Be careful of overtrading on this morning's economic numbers.


Good morning and welcome to Freaky Friday in Minyanville. It seems like yesteryear when we were probing for a duct tape low and spending our days with the U.N Security Counsel. The S&P was eyeing the abyss, Europe made fresh lows daily and investors were reticent to assume any risk. While there wasn't widespread despair, there was certainly anxiety and a growing concern for capital preservation.

Fast forward... one month.

Coalition troops are now firmly entrenched in Baghdad, the dollar has found sponsorship and the sentiment pendulum has swung hard to the right. Can it be that the equity market, after three brutal years, has finally turned the upside corner? Or is this infusion of hope a typical and necessary element of another horrible head fake? The answer to that question -- and how you choose to approach it -- will go a long way in determining your performance.

I view the equity table via its four trading legs: fundamentals, technicals, psychology and structural. While both the bulls and bears can make an argument for each of these support structures, our individual interpretation will drive our financial results. For instance, the fundamentals are horrible -- but the news is always worst at the bottom. The internal Minxy mechanism is showing constructive signs -- but we remain firmly entrenched in a negative trend. Performance anxiety creates self-fulfilling demand --but optimism is historically bearish. And the allocation rotation into equities will drive prices higher -- until it doesn't.

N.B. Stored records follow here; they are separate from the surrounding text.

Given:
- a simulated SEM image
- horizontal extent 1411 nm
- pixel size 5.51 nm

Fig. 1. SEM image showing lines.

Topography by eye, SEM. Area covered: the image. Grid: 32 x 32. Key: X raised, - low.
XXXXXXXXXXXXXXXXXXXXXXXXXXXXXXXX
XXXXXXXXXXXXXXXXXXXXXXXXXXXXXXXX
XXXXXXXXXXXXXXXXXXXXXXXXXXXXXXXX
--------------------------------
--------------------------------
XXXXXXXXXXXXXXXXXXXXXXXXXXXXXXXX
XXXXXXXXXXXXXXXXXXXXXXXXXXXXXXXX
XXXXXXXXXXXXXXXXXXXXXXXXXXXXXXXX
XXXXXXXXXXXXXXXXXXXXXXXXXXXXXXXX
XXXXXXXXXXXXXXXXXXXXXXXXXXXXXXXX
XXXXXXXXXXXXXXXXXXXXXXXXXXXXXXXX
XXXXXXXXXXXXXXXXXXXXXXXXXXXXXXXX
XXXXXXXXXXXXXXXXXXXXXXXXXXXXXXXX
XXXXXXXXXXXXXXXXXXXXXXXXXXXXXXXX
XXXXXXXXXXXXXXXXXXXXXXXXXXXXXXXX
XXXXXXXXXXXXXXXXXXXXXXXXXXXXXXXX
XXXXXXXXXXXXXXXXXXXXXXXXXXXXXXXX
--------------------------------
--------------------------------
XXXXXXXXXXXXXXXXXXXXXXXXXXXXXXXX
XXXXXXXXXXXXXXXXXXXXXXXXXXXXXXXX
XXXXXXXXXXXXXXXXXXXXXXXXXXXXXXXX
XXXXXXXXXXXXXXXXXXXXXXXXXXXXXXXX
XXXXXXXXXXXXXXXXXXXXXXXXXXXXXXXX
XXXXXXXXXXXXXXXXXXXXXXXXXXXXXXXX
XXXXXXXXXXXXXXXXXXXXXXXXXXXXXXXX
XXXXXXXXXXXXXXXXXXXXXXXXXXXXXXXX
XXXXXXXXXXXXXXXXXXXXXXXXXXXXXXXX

As we approach this morning's economic numbers and next week's earnings barrage, we'll be faced with many difficult and delicate decisions. The script, and our ultimate outcome, continues to be dynamically written with each passing day and every flickering tick. What we must decide -- and this will be unique for each of us -- is how much we're willing to risk to obtain a potential reward. This proposition is independent of any given posture, it's simply a function of time horizon and risk profile. You must decide for your self what those parameters are.

As a big-picture bear, I'm admittedly suspect of the upside but I'm also cognizant that, at this point, the short side is no longer novel. That puts me -- and us -- in a conundrum of sorts as we search for the variant view. At the end of the day and when push comes to shove, I'll typically give Boo the benefit of the doubt and place the burden of proof on Hoofy's broad shoulders. Still, if I'm to focus on the journey rather than the destination, I strive to remain open-minded in my approach.

The reality is that I'm either being too cautious or completely prudent and we won't know, for sure, without the benefit of hindsight. I can accept being wrong -- it happens to the best of us -- but I'll have a difficult time rationalizing losses on the long side if it's inconsistent with my beliefs. I'm conscious that my bottom line doesn't care how I make money but, as an extension of my view, I'm more likely to dance with Hoofy only if there are compelling technical or fundamental reasons for doing so. As it stands, that's not the case.

On the flip side, I've got enough ducks quacking that I can justify my furry appendage. The fundies suck, the technical downtrend is firmly in place, there hasn't been this much hope since the end of November (Razor Burn), volatilities are cheap enough to devise an advatageous (and defined) risk/reward profile and I've got plenty of dry powder if I'm wrong. That's my current strategy and while I reserve the right to adapt to the market, it's what I'll be running out on the field with today.

Whatever happens, Minyans, please just do me the favor or thinking -- really thinking -- about what your investment goals are and the best way to reach them. The mechnanics of your swing may be spot on but if your swinging too hard (or not hard enough), you're not gonna connect with your strategy. And in the end, our goal is to let our strategy work for us so we can focus our energies on the important stuff.